Save Faiss DB
===========

Save Vector Embeddings to faiss db

Input
--------------
It takes in a DataFrame as input

Type
--------- 

pyspark

Class
--------- 

fire.nodes.gai.NodeSaveToFaissDB

Fields
--------- 

.. list-table::
      :widths: 10 5 10
      :header-rows: 1

      * - Name
        - Title
        - Description
      * - fileNameCol
        - File Name Column
        - Column name for file names.
      * - pageNumberCol
        - Page Number Column
        - Column name for page numbers.
      * - contentCol
        - Content Column
        - Column name for text content.
      * - directoryPathCol
        - Directory Path Column
        - Column name for directory paths.
      * - embeddingsCol
        - Embeddings Column
        - Column name for embeddings.
      * - base64ImageCol
        - Base64 Image Column
        - Column name for Base64 encoded images.
      * - faissIndexName
        - FAISS Index Name
        - Name of the FAISS index.
      * - faissIndexDir
        - FAISS Index Directory Path
        - Directory path for the FAISS index.
      * - dimension
        - Dimension
        - Dimension for embeddings.


Details
-------
Save Faiss DB Node Details
+++++++++++++++

The Save Faiss DB node stores vector embeddings and associated metadata from a DataFrame into a FAISS vector database, enabling efficient similarity search and retrieval. It is designed for PySpark-based workflows, making it suitable for integrating vector-based storage into data pipelines. The node allows specification of columns for text content, embeddings, and metadata, which are saved to a FAISS index for later querying.


General:
+++++++++++++++


File Name Column: Specifies the DataFrame column containing file names associated with the content. Default is 'fileName'. This is optional and used for metadata tracking.


Page Number Column: Specifies the DataFrame column containing page numbers for multi-page documents. Default is 'pageNumber'. This is optional and relevant for documents like PDFs.


Content Column: Specifies the DataFrame column containing the text content to be stored. Default is 'content'. This is required to associate text with the embeddings.


Directory Path Column: Specifies the DataFrame column containing directory paths for the source files. Default is 'directoryPath'. This is optional and used for metadata tracking.


Embeddings Column: Specifies the DataFrame column containing the embeddings (vector representations) of the text content. Default is 'embeddings'. This is required for storage in the FAISS database.


Base64 Image Column: Specifies the DataFrame column containing base64-encoded images associated with the content. Default is 'base64Image'. This is optional and used for storing image-related metadata.


FAISS Index Name: Specifies the name of the FAISS index where the embeddings will be stored. Default is 'faiss_index'. This is required to identify the index.


FAISS Index Directory Path: Specifies the directory path (local or distributed filesystem) where the FAISS index will be saved. This is required to store the index.

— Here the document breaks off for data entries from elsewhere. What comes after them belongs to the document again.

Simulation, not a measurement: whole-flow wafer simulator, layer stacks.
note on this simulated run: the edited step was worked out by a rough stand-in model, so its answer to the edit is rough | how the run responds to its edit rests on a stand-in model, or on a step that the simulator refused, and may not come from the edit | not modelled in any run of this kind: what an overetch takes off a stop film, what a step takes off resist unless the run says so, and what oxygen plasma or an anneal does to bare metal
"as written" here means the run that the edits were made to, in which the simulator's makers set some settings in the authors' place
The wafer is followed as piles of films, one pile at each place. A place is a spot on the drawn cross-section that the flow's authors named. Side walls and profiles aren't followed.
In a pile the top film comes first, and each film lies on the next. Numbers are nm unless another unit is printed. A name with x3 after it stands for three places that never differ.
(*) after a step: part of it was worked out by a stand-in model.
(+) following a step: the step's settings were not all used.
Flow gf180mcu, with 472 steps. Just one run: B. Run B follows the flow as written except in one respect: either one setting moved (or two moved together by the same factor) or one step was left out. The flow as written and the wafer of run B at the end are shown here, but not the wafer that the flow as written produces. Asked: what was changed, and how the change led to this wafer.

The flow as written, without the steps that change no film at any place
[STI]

Dimension: Specifies the dimensionality of the embeddings. Default is 0, which must be overridden to match the embedding model (e.g., 1536 for text-embedding-ada-002, 1024 for multilingual-e5-large). This is required for proper index creation.


Output:
+++++++++++++++

The node saves the embeddings, content, and optional metadata (file names, page numbers, directory paths, base64 images) to the specified FAISS index in the designated directory. It does not produce a DataFrame output but confirms the successful storage of data in the FAISS vector database, ready for similarity search and retrieval.


Examples
-------
Example: Save Faiss DB Node
+++++++++++++++


Input:
+++++++++++++++

A DataFrame contains the following data:


* fileName: ["report.pdf", "study.docx"]
* pageNumber: [1, 1]
* content: ["Climate change impacts ecosystems...", "AI advancements in 2025..."]
* directoryPath: ["/data/docs/", "/data/docs/"]
* embeddings: [[0.12, 0.45, ...], [0.23, 0.67, ...]] (1024-dimensional vectors)
* base64Image: ["iVBORw0KGgoAAAANSUhEUg...", null]


The Save Faiss DB node is configured as follows:


* File Name Column: fileName
* Page Number Column: pageNumber
* Content Column: content
* Directory Path Column: directoryPath
* Embeddings Column: embeddings
* Base64 Image Column: base64Image
* FAISS Index Name: faiss_index
* FAISS Index Directory Path: /data/faiss_indices/
* Dimension: 1024


Output:
+++++++++++++++


The node stores the embeddings and associated data in the FAISS vector database under the index named 'faiss_index' in the directory '/data/faiss_indices/'. The stored data includes:


* Vectors from the embeddings column (1024-dimensional).
* Text from the content column.
* Metadata from the fileName, pageNumber, directoryPath, and base64Image columns.


The FAISS index is now ready for similarity search queries.


Explanation:
+++++++++++++++


* The node processes the DataFrame, extracting the embeddings and content columns to store in the FAISS index named 'faiss_index'.
* The fileName, pageNumber, directoryPath, and base64Image columns are stored as metadata, providing additional context for each vector (e.g., fileName: "report.pdf", base64Image: base64-encoded image for the first row, null for the second).
* The Dimension is set to 1024 to match the embedding model (e.g., multilingual-e5-large).
* The FAISS Index Directory Path ('/data/faiss_indices/') specifies where the index is saved.
* If optional columns like Base64 Image Column or Directory Path Column were not provided, they would not be included as metadata in the FAISS index.
* The node ensures the FAISS index is created or updated with the provided data, making it available for efficient similarity searches.